People accuse journalism of being too personal; but to me it has
always seemed far too impersonal. It is charged with tearing
away the veils from private life; but it seems to me to be always
dropping diaphanous but blinding veils between men and men.
The Yellow Press is abused for exposing facts which are private;
I wish the Yellow Press did anything so valuable. It is exactly
the decisive individual touches that it never gives; and a proof of this
is that after one has met a man a million times in the newspapers it
is always a complete shock and reversal to meet him in real life.
The Yellow Pressman seems to have no power of catching the first
fresh fact about a man that dominates all after impressions.
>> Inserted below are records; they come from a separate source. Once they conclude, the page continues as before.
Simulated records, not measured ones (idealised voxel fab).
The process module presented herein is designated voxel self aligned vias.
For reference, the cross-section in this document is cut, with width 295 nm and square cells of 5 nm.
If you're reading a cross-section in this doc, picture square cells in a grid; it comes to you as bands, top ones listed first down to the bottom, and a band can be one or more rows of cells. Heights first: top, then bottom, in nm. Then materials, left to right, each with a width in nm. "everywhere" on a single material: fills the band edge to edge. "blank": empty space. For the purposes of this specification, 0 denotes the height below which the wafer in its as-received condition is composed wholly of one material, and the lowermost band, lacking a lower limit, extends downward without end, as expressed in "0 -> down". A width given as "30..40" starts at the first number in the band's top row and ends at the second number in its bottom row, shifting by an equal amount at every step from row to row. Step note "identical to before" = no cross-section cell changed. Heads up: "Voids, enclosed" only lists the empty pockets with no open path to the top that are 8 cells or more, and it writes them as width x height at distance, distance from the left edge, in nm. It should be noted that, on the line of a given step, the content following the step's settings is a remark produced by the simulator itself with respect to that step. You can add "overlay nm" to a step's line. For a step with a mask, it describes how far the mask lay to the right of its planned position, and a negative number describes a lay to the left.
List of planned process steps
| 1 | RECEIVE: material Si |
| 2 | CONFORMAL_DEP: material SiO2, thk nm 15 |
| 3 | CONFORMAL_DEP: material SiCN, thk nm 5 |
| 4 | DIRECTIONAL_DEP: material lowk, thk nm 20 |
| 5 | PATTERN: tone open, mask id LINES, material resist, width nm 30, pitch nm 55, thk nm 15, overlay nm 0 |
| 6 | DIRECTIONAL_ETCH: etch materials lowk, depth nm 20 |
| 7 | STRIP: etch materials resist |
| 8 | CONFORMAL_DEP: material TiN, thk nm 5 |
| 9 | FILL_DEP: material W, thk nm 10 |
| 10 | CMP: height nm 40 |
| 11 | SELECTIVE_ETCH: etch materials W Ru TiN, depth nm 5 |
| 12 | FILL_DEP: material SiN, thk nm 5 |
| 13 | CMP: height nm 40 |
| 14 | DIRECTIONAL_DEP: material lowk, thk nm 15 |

For instance, before I met Bernard Shaw I heard that he spoke with
a reckless desire for paradox or a sneering hatred of sentiment;
but I never knew till he opened his mouth that he spoke with
an Irish accent, which is more important than all the other
criticisms put together.
Journalism is not personal enough. So far from digging out
private personalities, it cannot even report the obvious personalities
on the surface. Now there is one vivid and even bodily impression
of this kind which we have all felt when we met great poets
or politicians, but which never finds its way into the newspapers.
I mean the impression that they are much older than we thought they were.
We connect great men with their great triumphs, which generally
happened some years ago, and many recruits enthusiastic for the thin
Napoleon of Marengo must have found themselves in the presence
of the fat Napoleon of Leipzic.
I remember reading a newspaper account of how a certain rising politician
confronted the House of Lords with the enthusiasm almost of boyhood.
It described how his "brave young voice" rang in the rafters.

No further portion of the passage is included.